According to DePhillips, who served on the state’s Biotechnology Task Force and currently sits on the Assembly Science, Innovation and Technology Committee, the new law will give the state a chance to be a “true leader” when it comes to innovation.

“The entrepreneurs I’ve spoken to have said they need private investment,” DePhillips said. “This will help meet that need.”

Corrado weighed in about the new law before it was passed, writing:

“What we’re missing is a tax environment that encourages investors to put that talent to work in new tech businesses right here in the Garden State. This legislation helps fix that.”

Corrado added:

“The high-tech industries that we’re looking to build in New Jersey are where well-paying jobs will be created in the coming decades. If we don’t work to grow our innovation economy here in New Jersey, it will happen somewhere else, and more of our young people and families will be forced to follow.”

The increased tax breaks for angel investors come at a time of renewed focus on incentive programs for corporations and businesses in New Jersey.
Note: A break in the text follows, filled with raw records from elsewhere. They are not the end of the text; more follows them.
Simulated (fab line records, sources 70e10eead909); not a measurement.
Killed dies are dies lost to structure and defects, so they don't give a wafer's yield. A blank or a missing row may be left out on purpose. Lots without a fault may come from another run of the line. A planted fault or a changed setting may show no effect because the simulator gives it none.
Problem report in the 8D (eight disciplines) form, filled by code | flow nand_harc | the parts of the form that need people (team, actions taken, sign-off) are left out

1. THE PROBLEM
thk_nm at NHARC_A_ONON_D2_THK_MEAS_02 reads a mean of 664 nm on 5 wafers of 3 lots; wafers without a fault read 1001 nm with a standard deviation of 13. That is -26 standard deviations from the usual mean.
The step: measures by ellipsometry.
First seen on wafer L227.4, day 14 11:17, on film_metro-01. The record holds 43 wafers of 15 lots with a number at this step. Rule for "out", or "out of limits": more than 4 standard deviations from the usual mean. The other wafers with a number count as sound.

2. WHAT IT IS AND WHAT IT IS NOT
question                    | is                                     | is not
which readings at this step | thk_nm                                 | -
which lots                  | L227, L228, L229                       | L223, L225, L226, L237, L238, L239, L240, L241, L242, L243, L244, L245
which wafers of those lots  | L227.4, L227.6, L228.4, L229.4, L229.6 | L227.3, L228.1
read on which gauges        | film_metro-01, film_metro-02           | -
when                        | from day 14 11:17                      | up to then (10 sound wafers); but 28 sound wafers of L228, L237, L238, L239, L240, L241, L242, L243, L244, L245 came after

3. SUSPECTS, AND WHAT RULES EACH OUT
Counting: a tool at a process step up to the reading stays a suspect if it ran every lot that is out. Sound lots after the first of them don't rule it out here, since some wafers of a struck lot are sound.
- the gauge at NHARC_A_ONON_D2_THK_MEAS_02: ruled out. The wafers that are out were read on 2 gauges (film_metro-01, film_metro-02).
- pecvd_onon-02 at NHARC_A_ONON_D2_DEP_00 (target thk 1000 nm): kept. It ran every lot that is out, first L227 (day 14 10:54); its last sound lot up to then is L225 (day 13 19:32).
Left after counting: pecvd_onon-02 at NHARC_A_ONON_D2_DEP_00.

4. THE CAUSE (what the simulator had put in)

Last year, a state task force revealed that the New Jersey Economic Development Authority has given out more than $11 billion in corporate tax subsidies over the past 14 years. Several of the companies that got awards have been accused of misleading the agency about their likelihood of moving jobs out of New Jersey. Others have been connected to politicians such as behind-the-scenes Democratic power player George Norcross, who is connected to multiple companies that benefit from the tax incentives.

After the state comptroller issued a scathing report about the past decade of NJEDA tax breaks, Assemblyman Jay Webber, a Republican who represents District 26, said that accountability is "nearly nonexistent" in New Jersey's corporate subsidy programs.

However, other experts have argued that tax breaks for companies are needed to keep New Jersey's business environment competitive.

Earlier this year, the New Jersey Business & Industry Association (NJBIA) said that the state's tax incentive programs are a "key tool" in its economic development strategy.

According to Andrew Musick, NJBIA vice president for government affairs, said that the Garden State's high tax rates put it at a competitive disadvantage in the region, as well as the nation. Without a robust incentive program to offset them, New Jersey would find it difficult to attract companies that provide quality employment opportunities for its residents.

"There are many great qualities that attract businesses to New Jersey, such as our highly educated workforce and accessibility to major markets, like New York City and Philadelphia," Musick said. "However, the high cost of doing business and high cost of living serve as a barrier to entry into our state. As such, tax incentives play a key role in keeping New Jersey competitive with surrounding states. "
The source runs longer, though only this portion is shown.